Non modifiable child support provisions are infrequent but do come up occasionally when parties are negotiating Property Settlement Agreements. It typically arises when a dependent spouse asserts that a certain level of support must be payable regardless of the payor’s circumstances. In theory this could be effected by making the child support non modifiable in the agreement but case law has evolved stating that where the support is collectible by asset seizure or incarceration, a different standard must apply. See Nicholson v. Combs 703 A.2d 407 (Pa. 1997) This begot what arose in a Columbia County case, Long. v. Long 2022 Pa. Super. 129 where the parties agreed that if the payor spouse secured a support reduction he would pay an equivalent amount of alimony.

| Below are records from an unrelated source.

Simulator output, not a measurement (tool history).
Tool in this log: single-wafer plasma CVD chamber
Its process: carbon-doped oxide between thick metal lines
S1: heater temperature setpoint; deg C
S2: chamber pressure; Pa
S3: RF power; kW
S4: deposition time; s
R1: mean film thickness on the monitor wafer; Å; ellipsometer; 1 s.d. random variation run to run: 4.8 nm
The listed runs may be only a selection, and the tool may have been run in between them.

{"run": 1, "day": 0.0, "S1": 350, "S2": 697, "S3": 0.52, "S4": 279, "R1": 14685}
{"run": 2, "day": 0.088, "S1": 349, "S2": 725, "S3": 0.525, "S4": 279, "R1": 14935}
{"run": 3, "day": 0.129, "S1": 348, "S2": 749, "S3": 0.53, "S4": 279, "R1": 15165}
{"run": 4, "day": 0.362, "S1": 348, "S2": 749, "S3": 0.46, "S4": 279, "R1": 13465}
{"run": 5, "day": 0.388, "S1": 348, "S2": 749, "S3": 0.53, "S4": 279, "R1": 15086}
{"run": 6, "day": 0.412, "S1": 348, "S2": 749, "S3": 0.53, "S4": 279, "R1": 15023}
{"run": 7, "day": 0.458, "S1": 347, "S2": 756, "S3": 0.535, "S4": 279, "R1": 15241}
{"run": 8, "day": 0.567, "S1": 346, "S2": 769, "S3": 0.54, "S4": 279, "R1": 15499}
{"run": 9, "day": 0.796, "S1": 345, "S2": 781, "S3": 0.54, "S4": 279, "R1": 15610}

The parties settled property and alimony on the basis of $1,800 a month child support in June 2018 and were divorced two months later. Wife got the marital residence upon her refinance of it. One child was emancipated soon after the agreement was signed, and the husband continued to pay $1,800 per the agreement. In 2020 Husband secured a custody modification such that he now had shared custody of the remaining 14 year old. He then filed to reduce his support. His argument was that any alimony obligation was terminable when wife remarried; a concept arising from his interpretation of 23 Pa.C.S. Sec. 3706. Wife responded that the alimony was “reimbursement” alimony as contemplated by Zullo v. Zullo, 613 A.2d 544 (Pa. 1992), Bold v. Bold, 574 A.2d 552 (Pa. 1992) and Wagoner v. Wagoner, 648 A.2d 299 (Pa. 1994).
The published Superior Court opinion notes that a Property Settlement Agreement is a contract and governed by contract law. It adds however that under Section 3105(c) of the Divorce Code an agreement to pay alimony is non-modifiable while a judicial award of alimony is subject to modification under Sections 3701 and 3706. Parties can, of course, have their agreements allow for alimony modification upon changed circumstances but that needs to be specified in the written agreement. Courts are not authorized to read terminating or modifying events into an agreement without appropriate language reflecting that intention. Woodings v. Woodings 601 A.2d 854 (Pa. Super. 1992).
The case has a curious twist because the agreement was executed when alimony was still deductible. The 2017 Tax Reform Act that ended alimony as a deduction had a one year grace period. So, agreements made prior to December 31, 2018 still had alimony that was deductible. Husband asked for a hearing to assess what portion of his springing alimony obligation would be deductible. On this topic the Superior Court agreed and remanded the case. Thus, the obligation remained fixed at $1,800 despite the custody modification but if the 50/50 custody arrangement would have produced a $1,600 child support obligation, the remaining $200 would still be due but taxable to the recipient and deductible by the payor as alimony.
Some lessons come from this. In this case it seems that husband represented himself in the 2018 divorce settlement. It appears that he missed some issues which counsel could have helped him spot. The first is what could be termed a “catastrophe clause”. It is sometimes defined as “disability” but that is a phrase that itself should have some reliable definition. The better course is to define a catastrophe based modification as one where payor’s income declines to a specified triggering level and is not self-inflicted. The second is a custodial change as we saw in this case. If husband secured primary custody, he still owes the $1,900 but it would be all alimony and former wife would have to pay child support with the alimony included in her income. The last problem is defining alimony termination. In this case it is clear from the agreement that alimony ends when the child graduates high school. But we have seen agreements that makes the child support to alimony conversion but then neglects a termination date. Arguably that could produce lifetime alimony.
Nota bene: The alimony deduction laws seem like ancient history but fellow ancient readers may recall that “alimony” that terminates at a date traceable to a child’s emancipation is not deductible. 26 U.S.C. Sec 71(c).